Abortion advocacy groups have been lobbying aggressively against the common-sense measure. According to The Center Square, the Florida Alliance of Planned Parenthood Affiliates criticized lawmakers for requiring that a parent be involved.
“If a young person is not communicating with their guardians about their reproductive choices, there is a reason, and that reason is usually because they do not feel safe enough to do so,” spokeswoman Laura Hernandez said earlier this year.
But Stargel said parental involvement is important. Earlier, she told lawmakers that she once was that pregnant teenage girl. Unmarried and afraid, Stargel said she considered having an abortion but chose life for her child instead, the Miami Herald reported earlier this year.
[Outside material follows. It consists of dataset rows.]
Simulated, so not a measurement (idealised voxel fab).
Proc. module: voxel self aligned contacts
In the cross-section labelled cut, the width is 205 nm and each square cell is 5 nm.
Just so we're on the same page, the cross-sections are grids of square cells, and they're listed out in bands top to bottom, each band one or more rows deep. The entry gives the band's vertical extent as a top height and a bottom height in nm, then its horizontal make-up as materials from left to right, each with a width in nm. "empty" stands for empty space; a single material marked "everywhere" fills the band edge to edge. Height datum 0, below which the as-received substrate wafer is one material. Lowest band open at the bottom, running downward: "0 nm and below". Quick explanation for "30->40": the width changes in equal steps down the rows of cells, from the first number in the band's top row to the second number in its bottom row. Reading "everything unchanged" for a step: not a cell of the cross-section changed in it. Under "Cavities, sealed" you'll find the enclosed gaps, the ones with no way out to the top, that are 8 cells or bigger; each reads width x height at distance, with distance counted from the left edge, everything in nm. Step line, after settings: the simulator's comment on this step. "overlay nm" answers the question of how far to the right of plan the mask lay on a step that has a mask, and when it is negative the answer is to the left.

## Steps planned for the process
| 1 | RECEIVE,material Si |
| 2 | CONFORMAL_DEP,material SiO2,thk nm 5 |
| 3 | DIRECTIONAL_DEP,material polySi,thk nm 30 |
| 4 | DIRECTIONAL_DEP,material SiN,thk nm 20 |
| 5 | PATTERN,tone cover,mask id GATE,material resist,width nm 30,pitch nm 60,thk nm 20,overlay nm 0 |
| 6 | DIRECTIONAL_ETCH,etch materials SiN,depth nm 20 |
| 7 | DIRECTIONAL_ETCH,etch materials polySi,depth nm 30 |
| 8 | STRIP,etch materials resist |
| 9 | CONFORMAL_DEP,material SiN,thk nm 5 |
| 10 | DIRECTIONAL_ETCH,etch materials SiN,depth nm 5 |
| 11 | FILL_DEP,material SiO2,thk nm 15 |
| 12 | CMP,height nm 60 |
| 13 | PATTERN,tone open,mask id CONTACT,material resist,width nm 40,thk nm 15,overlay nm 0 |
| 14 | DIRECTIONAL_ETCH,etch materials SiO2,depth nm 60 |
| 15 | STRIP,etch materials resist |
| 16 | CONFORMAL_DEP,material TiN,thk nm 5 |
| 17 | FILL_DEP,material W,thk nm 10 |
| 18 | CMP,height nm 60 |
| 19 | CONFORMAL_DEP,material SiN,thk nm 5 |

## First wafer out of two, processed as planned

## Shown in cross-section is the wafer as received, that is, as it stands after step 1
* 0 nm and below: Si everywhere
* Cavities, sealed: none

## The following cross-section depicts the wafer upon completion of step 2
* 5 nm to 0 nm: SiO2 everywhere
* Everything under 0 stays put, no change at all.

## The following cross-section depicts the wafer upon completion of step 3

“When I told [my mother] I wanted to have my child, she supported me,” Stargel said. “Everyone thinks that their parent is going to kill them or kick them out. I was shocked at my mother’s response as a child when I went through this.”
Parental consent laws help protect young girls. They can help young victims of sexual abuse who may be forced or coerced into an abortion by their abuser. The laws also help protect vulnerable teens from making a hasty, uninformed decision to abort their unborn babies – something they may later regret. And research shows that these laws help save unborn babies from abortions.
Currently, 37 states require some form of parental involvement before a minor aborts her unborn baby. Recently, however, Illinois, Massachusetts and Rhode Island considered pro-abortion bills to end their parental involvement laws.
Polls show strong support for parental involvement laws. A Gallup poll found 71 percent of Americans favor laws requiring parents’ involvement in a minor’s abortion decision.
Three decades ago, the Florida Supreme Court struck down a similar parental consent law, but pro-life lawmakers believe Stargel’s bill will be upheld, if challenged. The state high court also has a conservative majority now.